The Leader of the Opposition has laid a motion in the National Assembly for an inquiry to be held into the criminal violence that took place in Guyana between 2004 and 2010. According to him, this violence involved members of the security forces and unidentified criminal gangs. If only to remind us of an existing more or less universal perception of the criminal relationships that existed at that time, Stabroek News reported that: “While not named, Granger is likely referring to the rampage of the Roger Khan-led phantom gang, which has been accused of killing dozens in a campaign to help the police force rein in the unprecedented crime wave engineered by five prison escapees in 2002.”
Most Guyanese believe that either the government or important elements within the government of the day actively supported the security service/Roger Khan interventions, even if the differing communities have constructed that nexus in different ways. To Mr. Granger’s largely African constituency, that relationship is viewed not only as being highly illegal and unprofessional but also as being responsible for the death of or injury to many of their loved ones, friends and neighbours and they are most aggrieved that no positive action has been taken to ascertain the veracity of their belief and the culpability of those involved. These persons are demanding some kind of closure and must have been tormenting the Opposition Leader about opposition inactivity in this area. As such, it is understandable that he has concluded that a motion calling for an inquiry would be politically useful.

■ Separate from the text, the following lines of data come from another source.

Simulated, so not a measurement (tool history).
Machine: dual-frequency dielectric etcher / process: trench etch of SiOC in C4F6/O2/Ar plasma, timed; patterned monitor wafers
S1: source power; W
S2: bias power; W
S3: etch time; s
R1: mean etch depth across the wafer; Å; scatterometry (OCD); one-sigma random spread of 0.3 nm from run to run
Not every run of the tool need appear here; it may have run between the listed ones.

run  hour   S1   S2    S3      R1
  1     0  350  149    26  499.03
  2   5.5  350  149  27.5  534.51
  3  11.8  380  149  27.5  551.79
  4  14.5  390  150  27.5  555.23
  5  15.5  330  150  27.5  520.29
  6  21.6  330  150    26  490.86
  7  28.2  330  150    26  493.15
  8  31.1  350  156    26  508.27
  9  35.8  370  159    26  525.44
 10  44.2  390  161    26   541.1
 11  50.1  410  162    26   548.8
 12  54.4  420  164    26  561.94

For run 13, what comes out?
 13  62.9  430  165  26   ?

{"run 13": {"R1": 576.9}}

This attempt to link the regime with a phantom squad and Roger Khan is not new; neither is the demand for an inquiry into the events. The PPP/C has previously rejected all similar calls on the sure ground that while many opposition supporters may view the above nexus negatively, many in its camp have constructed it positively. Though most of them would accept that cooperation between Khan and elements of the security forces did exist, they tend to believe that it was a necessary if regrettable effort to provide for their security. Armed bandits which appeared to be targeting their community were roaming the country and the security services were unable to prevent them and possibly even complicit in their doing so. The regime, even if through its own previous incompetence at reorganising the security services into an effective national force, had to find some immediate response. The above nexus was immediately at hand and got the job done.
If these kinds of inquiries are to be useful in pointing to errors, incompetency and culpability sufficient to provide closure to the various communities involved, they must be done in an environment in which all parties – the government, the opposition, organisations and individuals – feel relatively safe in being open and truthful. Anyone who believes that such an environment exists in Guyana must be from some other planet!
Further, it is well accepted that: “…no government wishing to stay in power and in international favour would impartially research its own atrocities” (Ming M. Zhu – 2008 -“Power and cooperation: understanding the road towards a truth commission,” ExpressO). Therefore, notwithstanding the irregularities and atrocities Mr. Granger and his constituency might believe to have occurred, the government is unlikely to agree to the type of open inquiry that that is likely to put these events to rest. Thus, even if some kind of inquiry is done at this stage it will more likely than not exacerbate the existing resentment.
Ming Zhu was investigating truth commissions and in my view the type of inquiry that would be most useful in our condition if not actually a truth commission must be something very much like it. A few weeks ago, in relation to the inquiry into the events that took place at Linden, I argued that more consideration needs to be given to what we desire from such processes before they are initiated or structured and the same point applies here. Unless the opposition, and particularly APNU, is just passing a motion to give its constituency the impression that it is making every effort to address its concerns, if they are to have any prospect of success, these types of investigation require genuine broad-based agreement and cooperation.
Yet it is all but certain that even if the government now agrees to an investigation, it will attempt to frame it in such a fashion that will both initially and finally point more to opposition culpability. As such, even before the investigation begins the call in itself presents an opportunity for the type of ethnic mobilisation that, at this stage, can only benefit the PPP/C. Thus, the demand for an inquiry of this sort at this point, without prior agreement with all parties, is doing for the PPP/C what it is finding harder and harder to do for itself, namely dredging up a vision of Indian insecurity and the need for the PPP as a bulwark against it.
Zhu also argued that: “… few scholars have analyzed the requirements for the initial establishment of a truth commission. In our eagerness to evaluate the track record of this abnormal player in the field of transitional justice, we have overlooked the question of when it gets to come off of the bench. Though theories and evaluations of the effectiveness and impact of truth commissions are interesting, they are, practically speaking, completely useless if the truth commission cannot be implemented in the first place.” I take him to mean successfully implemented as it is always possible to establish some kind of arrangement and there have been many failed attempts at truth commissions.
It is my view that no proper investigation (truth commission or not) of the events referred to by Mr. Granger can be successfully completed in the present acrimonious political environment. It is instructive for all of us, but more so for the PPP/C, that Zhu also suggested that in this area policy choice tends away from trials as governments become stronger and towards trials as they become weaker: truth commissions become relevant when “the relative strength of the conflicting demands is roughly equal.”